Certified

Certified is a medium difficulty Windows box that focuses on abusing Active Directory Discretionary Access Control Lists (AD DACL) and misconfigured certificate enrollment templates.

Contents

Tools Used

Certipy – A multi-function tool for enumerating and abusing Active Directory Certificate Services (AD CS).

Bloodhound – A tool that allows the user to visualize an attack path by displaying ACLs that users or groups have other one-another. This program is fed by many collectors, I used the python collector that comes with it, although tools such as Sharphound seem to collect significantly more data.

Impacket-owneredit, Impacket-dacledit – Impacket is a suite of tools for enumerating and attacking Windows machines in a penetration test. These specific tools allow modifications of groups or DACLs. These tools are important because a lot of this software listed here allows us to interact with a Windows machine from a Linux machine using Windows-specific protocols.

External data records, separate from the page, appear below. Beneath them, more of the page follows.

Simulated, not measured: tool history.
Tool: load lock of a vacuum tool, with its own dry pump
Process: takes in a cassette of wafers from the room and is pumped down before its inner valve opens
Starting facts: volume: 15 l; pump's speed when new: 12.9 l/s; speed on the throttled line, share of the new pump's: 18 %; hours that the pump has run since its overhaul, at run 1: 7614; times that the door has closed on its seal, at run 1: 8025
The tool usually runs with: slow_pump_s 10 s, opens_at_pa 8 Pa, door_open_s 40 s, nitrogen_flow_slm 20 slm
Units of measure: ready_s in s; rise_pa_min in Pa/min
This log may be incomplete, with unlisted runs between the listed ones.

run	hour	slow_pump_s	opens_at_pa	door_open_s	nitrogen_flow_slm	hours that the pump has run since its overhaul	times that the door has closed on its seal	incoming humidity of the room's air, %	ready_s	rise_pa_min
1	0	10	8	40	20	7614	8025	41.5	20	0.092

targetedKerberoast – A tool for recovering Kerberos hashes, these hashes can be cracked offline to get the plaintext password of an account.

pyWhisker – A shadow credentials attack tool, this allows you to generate a certificate and write this to a user object that can be further exploited by other tools.

PKINITI – A shadow credentials attack tool, this allows you to use the certificate generated by pyWhisker to get a Ticket-Granting-Ticket (TGT), then get the NT hash for a user with that TGT. Getting the NT hash allows authentication as the victim user without knowing their password.

nmap scan

The initial scan shows several Windows specific ports open. This also gives us the domain name of certified.htb, along with the machine's FQDN of DC01.certified.htb.

Initial Enumeration

Having been provided low privileged user credentials, I start by enumerating the box with enum4linux.

I run the script which gives me a list of user accounts that I add to a credentials list, check for available shares (none), and attempt to connect via WinRM to the target machine as the compromised user, which is denied.

I try a few tools to enumerate the box and didn't see any easy paths in through SMB or moving to another user account. To enumerate the Active Directory (AD) certificate templates, I use Certipy, which is a tool that will scan and provide a nice output of how the domain is configured and what possible attack paths exist. The tool identifies some weak templates, but I do not see anything that is immediately exploitable. We do note that some certificates exist that allow ESC2 and ESC3, and a template that can be used for ESC9 if we can compromise the ca_operator user. A list of the AD CS privilege escalations can be found on Certipy's wiki.

Bloodhound Enumeration and DACL Abuse

Having not found anything immediately exploitable, I go for another enumeration route, Bloodhound Community Edition. After collecting data using the collector and importing it, I already see some weak access control lists with the user account I was provided.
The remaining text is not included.